She is from Kalamata in the south of Greece, Tim from Katerini in the central part of the country. They’re serving the food of their homeland: Greek salads, of course, gyros rolled up in thick pita rounds, lemon potatoes with a little spice that you can’t stop eating, spinach pies shaped into big rectangles that turn especially flaky but aren’t excessively rich, with just the right amount of greens and feta hidden inside.
Besides avgolemono, she’s simmering any number of hearty bowls, including tomato-based beans and vegetables that taste so Old World you can imagine yia-yias (grandmas) everywhere making it. These are real, savory homespun dishes.
The Athanasiadises used to own a pizza shop in this space and a dozen years ago, they closed it for a few months to renovate and open as Esperia, which has counter service at lunch, waiters at dinner. The name Esperia means “sundown,” a name they saw on a restaurant in Kalamata and liked enough to use.
All the Hellenic classics are here — beef meatballs shaped into small patties, crisp on the outside and tender inside, with the yogurt-cucumber sauce tzatziki; baked lamb shank (this is where those lemon potatoes come in); moussaka, its rich bechamel sauce covering layers of ground beef and eggplant; and pastichio, the mac and beef dish, also topped with cream sauce, that will tide you over for hours.

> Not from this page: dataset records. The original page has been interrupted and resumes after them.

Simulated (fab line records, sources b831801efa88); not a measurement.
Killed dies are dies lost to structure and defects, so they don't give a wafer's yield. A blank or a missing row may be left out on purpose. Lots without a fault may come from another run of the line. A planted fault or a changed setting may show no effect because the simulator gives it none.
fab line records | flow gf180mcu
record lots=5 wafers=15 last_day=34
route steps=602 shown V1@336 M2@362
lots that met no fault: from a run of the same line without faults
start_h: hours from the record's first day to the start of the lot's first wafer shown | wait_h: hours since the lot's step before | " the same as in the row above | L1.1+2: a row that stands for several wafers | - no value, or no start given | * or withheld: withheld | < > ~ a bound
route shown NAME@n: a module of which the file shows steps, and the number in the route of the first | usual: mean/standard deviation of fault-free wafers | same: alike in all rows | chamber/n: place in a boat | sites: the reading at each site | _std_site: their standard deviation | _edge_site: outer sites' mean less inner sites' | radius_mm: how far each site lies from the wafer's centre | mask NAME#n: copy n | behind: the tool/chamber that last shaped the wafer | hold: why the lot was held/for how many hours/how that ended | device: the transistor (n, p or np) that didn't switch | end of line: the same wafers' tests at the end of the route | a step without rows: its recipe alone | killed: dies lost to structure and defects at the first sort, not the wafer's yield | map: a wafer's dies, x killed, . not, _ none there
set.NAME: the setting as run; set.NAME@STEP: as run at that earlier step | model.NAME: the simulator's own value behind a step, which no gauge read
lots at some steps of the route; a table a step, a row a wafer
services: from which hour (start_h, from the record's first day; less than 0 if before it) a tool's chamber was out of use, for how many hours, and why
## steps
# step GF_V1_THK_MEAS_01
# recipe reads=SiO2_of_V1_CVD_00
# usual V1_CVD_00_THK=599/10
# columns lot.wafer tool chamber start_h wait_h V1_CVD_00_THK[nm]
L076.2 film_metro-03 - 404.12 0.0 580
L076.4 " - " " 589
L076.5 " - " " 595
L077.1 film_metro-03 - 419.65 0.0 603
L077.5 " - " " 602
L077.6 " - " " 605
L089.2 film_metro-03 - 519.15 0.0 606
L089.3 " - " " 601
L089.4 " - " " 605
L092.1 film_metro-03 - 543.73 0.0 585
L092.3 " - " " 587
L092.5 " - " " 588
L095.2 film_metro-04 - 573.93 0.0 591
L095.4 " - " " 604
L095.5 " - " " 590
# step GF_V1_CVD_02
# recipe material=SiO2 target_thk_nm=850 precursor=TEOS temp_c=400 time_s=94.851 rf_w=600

Esperia Grill was one of the late mayor Tom Menino’s favorite spots. On the restaurant’s website, you can watch him being interviewed there, as he tucks into one of Georgia’s big rectangular spinach pies. He liked the place, he said, because it was family owned and operated, everything was homemade and prepared daily, even the sons were part of the business. Hizzonor said it all.